# Okay, I'm done



## Kirk (Dec 16, 2002)

Apparently I like the grammer/communication/couth or
whatever to communicate my ideas on forums such as
these.  After a barrage of emails telling me what a
scum bag I am, damn near everytime I post WITH NO EVIL
INTENTIONS WHATSOEVER.  Yet so many come across that
way.  I just thought I could learn from other people's
knowledge, but apparently I can't do that without
sounding like a jerk, so I'm gonna stay away from kenpo
forums from now on.  No need to reply, I won't be here
to read it.


----------



## JDenz (Dec 16, 2002)

wow alot of anger


----------



## Bob Hubbard (Dec 16, 2002)

Hey, Kirk may not have the speaking elegence of a Zig Ziglar, or JFK, but he's IMHO a hell of a good guy.  Maybe he don't come across right in a writen medium, but then again, at times, neither do I.

He's got a good heart.  He was one of the very few folks to call me (long distance too) last week when I was going thru hell trying to save my business and this site.  That says alot to me.

My 2 cents.
:asian:


----------



## JDenz (Dec 16, 2002)

He seemed all right in all the posts I read even when we disagreed


----------



## arnisador (Dec 16, 2002)

Don't give up the fight!

We'd hate to see you leave!


----------



## JDenz (Dec 16, 2002)

ya for real just come hang out in mma and grappling and the locker room.


----------



## RCastillo (Dec 17, 2002)

> _Originally posted by Kirk _
> *Apparently I like the grammer/communication/couth or
> whatever to communicate my ideas on forums such as
> these.  After a barrage of emails telling me what a
> ...



Kirk, get your butt back here. Don't make me go to San Antonio to look you up!


----------



## Seig (Dec 17, 2002)

> _Originally posted by RCastillo _
> *Kirk, get your butt back here. Don't make me go to San Antonio to look you up! *


I think you'd better go get him.


----------



## jfarnsworth (Dec 17, 2002)

Good luck with whatever you decide to do!


----------



## cali_tkdbruin (Dec 17, 2002)

Is Kirk pulling a friggin' *Gou* on us???  

Say it 'aint so...


----------



## JDenz (Dec 17, 2002)

ya get back here


----------



## Kirk (Dec 22, 2002)

That should have said that I LACK the GRAMMAR .. sheesh!  I
can't even communicate my distaste when I leave!  
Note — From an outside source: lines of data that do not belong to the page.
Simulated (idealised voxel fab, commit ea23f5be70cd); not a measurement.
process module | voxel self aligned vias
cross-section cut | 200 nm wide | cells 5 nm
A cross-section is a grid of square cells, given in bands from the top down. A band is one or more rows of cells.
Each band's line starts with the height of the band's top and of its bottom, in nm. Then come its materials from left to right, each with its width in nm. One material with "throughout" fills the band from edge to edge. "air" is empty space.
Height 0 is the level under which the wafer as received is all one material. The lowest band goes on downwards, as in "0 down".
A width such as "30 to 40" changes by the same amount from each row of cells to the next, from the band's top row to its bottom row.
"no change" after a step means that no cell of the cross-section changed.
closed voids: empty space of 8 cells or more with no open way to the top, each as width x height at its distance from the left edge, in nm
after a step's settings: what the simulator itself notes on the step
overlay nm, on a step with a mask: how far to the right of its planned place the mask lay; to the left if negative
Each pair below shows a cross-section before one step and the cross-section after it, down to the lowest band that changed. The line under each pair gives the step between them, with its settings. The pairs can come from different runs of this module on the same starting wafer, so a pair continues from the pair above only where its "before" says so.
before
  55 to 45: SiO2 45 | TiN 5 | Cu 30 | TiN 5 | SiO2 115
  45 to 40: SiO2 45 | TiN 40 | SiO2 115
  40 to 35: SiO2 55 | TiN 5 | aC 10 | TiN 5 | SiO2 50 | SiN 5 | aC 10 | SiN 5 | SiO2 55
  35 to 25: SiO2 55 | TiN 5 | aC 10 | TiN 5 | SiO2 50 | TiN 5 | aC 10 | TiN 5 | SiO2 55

For those of you who go to kenponet, there was a big whoop dee
do about Zach Whitson's Kenpo Counterpoint tape, where Zach
and Clyde had a "discussion".  I still do this day have absolutely
NO idea what I said wrong in that thread, but I got pounded with
hate emails.  It ticked me off, big time.  Most of the people who
sent me emails, I'd never heard of!  Lots of the emails insulted
my instructor, and my lineage (Huk), also blatant insults to me.  
So I said screw it, I'm trying to make friends, and I make 
enemies, so I'm gone!  

Then I got emails from people I DO know (some phone calls too)
being totally cool to me!  I realized that I've made some quality friends online, even though I'd never physically met most of 
them.  So screw the ones who I don't know, that feel they're part
of some sort of kenpo mafia or something and need to stick their
stinkin' noses into my business!   To those of you who did 
contact me, if you ever need ANYTHING, just ask!!!!!!!!!

Thanks for the nice comments here guys!


----------



## ProfessorKenpo (Dec 22, 2002)

> _Originally posted by Kirk _
> *
> Then I got emails from people I DO know (some phone calls too)
> being totally cool to me!  I realized that I've made some quality friends online, even though I'd never physically met most of
> ...



Good for  you Kirk, hang in there.

Have a great Kenpo day

Clyde


----------



## Rich Parsons (Dec 22, 2002)

> _Originally posted by Kirk _
> *That should have said that I LACK the GRAMMAR .. sheesh!  I
> can't even communicate my distaste when I leave!
> 
> ...





Kirk,

First, if You Leave , then leave under your own terms not someone else's.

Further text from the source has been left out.